Remarks by Angel Gurría
Tallinn, Estonia, 16 September 2017
(As prepared for delivery)
Thank you for the invitation to join you today for this important discussion on international taxation, and in particular, to focus on the remaining tax challenges arising from the digitalisation of our economy.
Progress to fight tax evasion and tax avoidance has been unprecedented over the past 10 years. The European Union has played its role and I would like to commend the Commission and the member countries for their active participation in the OECD work as well as for having translated global standards into EU law. With the end of bank secrecy and the adoption of the BEPS package, tax administrations are better equipped to deal with global taxpayers. As you know, more than 85 billion euros have been collected worldwide through voluntary disclosure and other initiatives, with more than 500 000 taxpayers disclosing offshore accounts. This is due to the upcoming automatic exchange, which starts in less than two weeks time!
As regards BEPS, we are at the implementation stage and we can already see significant changes. The MLI has now been signed by more than 70 countries and will stop treaty shopping. Companies are changing their tax structures to be more compliant with the new rules and this will translate into more revenue collected but also increased fairness between taxpayers. More permanent establishments are going to be declared, transfer pricing will be less aggressively used and hybrid mismatches are coming to an end. The ATAD directives have obviously contributed to these important changes. It is important to recognise these changes to restore confidence in public action!
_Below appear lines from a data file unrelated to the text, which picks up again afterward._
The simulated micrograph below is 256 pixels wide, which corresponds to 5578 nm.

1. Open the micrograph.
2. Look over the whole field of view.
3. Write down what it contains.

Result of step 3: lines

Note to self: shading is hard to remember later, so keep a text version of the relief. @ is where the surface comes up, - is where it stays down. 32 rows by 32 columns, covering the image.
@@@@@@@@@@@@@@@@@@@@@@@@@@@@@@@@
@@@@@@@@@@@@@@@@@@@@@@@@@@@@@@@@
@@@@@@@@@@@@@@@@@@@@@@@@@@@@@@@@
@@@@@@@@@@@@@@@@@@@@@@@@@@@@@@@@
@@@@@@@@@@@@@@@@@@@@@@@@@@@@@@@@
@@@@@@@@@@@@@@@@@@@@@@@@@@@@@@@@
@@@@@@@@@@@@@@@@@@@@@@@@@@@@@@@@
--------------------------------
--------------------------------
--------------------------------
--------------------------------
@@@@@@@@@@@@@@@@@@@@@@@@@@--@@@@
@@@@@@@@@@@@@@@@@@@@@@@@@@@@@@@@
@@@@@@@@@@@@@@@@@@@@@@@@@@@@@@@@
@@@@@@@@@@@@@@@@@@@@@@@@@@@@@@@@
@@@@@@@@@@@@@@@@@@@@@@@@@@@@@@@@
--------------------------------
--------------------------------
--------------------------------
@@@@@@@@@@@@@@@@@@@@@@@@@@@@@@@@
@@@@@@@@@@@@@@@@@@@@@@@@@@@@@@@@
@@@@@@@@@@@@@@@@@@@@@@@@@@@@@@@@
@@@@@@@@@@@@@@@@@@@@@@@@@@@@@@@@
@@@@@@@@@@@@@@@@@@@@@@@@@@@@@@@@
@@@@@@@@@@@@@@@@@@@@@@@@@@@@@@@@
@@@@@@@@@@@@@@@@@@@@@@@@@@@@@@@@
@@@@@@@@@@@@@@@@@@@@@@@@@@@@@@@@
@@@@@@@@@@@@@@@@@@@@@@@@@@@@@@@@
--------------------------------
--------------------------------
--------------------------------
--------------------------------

That said, further challenges remain and the digitalisation of the economy is clearly one of them.
As you will recall, Action 1 of the BEPS Action Plan provided a number of significant recommendations. First, we need to recognise that all companies tomorrow will be, one way or another, digital. As a result, ring fenced solutions may not work that well. Second, BEPS is clearly exacerbated by the digitalisation of the economy and the BEPS measures should address the most aggressive features of tax planning. We now need to make sure that the BEPS measures are implemented. For instance, with the new rules, most companies will have permanent establishments where they operate and recent court decisions, in France for instance, would have been different, had they been taken under the BEPS measures and guidance. Third, major progress has been achieved in the field of VAT. Through Action 1, agreement has been reached that VAT should be collected in the countries of destination of e-sales and e-services. There are billions at stake and the new OECD Guidelines on the VAT treatment of cross border services are being implemented by more than 100 countries. These guidelines are fully aligned with the EU rules. As the earliest adopter of these principles, the EU has identified the total VAT revenue declared via its simplified compliance regime or Mini One Stop Shop (MOSS) as being in excess of EUR 3 billion in 2015 - its first year of operation. Approximately 70% of the total cross-border B2C supplies of services and intangibles that are within the scope of this regime are captured by this simplified compliance regime.
These measures, which are currently being implemented, are expected to have substantial impact on addressing BEPS in the context of the digitalisation of the economy. However, some countries remain concerned about how to better tax companies without a physical presence in a country where they derive large revenues and profits; no agreement was reached during the negotiation of the BEPS package on how to address this issue.
I do understand that the current lack of a realistic prospect for agreement on a global solution, is frustrating and threatens to trigger unilateral measures or initiatives. Some of you, invited by Bruno Lemaire, have expressed the view that action is required now. Your discussions today and the initiatives proposed are raising awareness around the world of the importance of reaching a global solution sooner rather than later.
It is critical that we continue a globally inclusive dialogue on this issue. The Inclusive Framework’s Task Force on the Digital Economy offers such a forum, where technical experts representing more than 100 jurisdictions can share their knowledge to develop a world-class solution.
As you know, the OECD has been mandated by the G20 (let me thank Wolfgang Schauble for his support and trust), to deliver an interim report by April 2018. A public consultation will take place in San Francisco in November. It is key that the work of the Task Force on the Digital Economy be fed by your proposals.
At the same time, political support for a multilateral solution must be reinforced. Today’s ECOFIN meeting, as well as the upcoming G20 Finance Ministers meeting in Washington DC, will be watched closely by your officials and by external stakeholders for meaningful indicators in that regard.
My team at the OECD stand ready to support the design of effective technical solutions to these challenges and to build a global consensus, ensuring that all businesses are fairly taxed, regardless of their business models, without harming the innovation-driven digitalisation of our economy.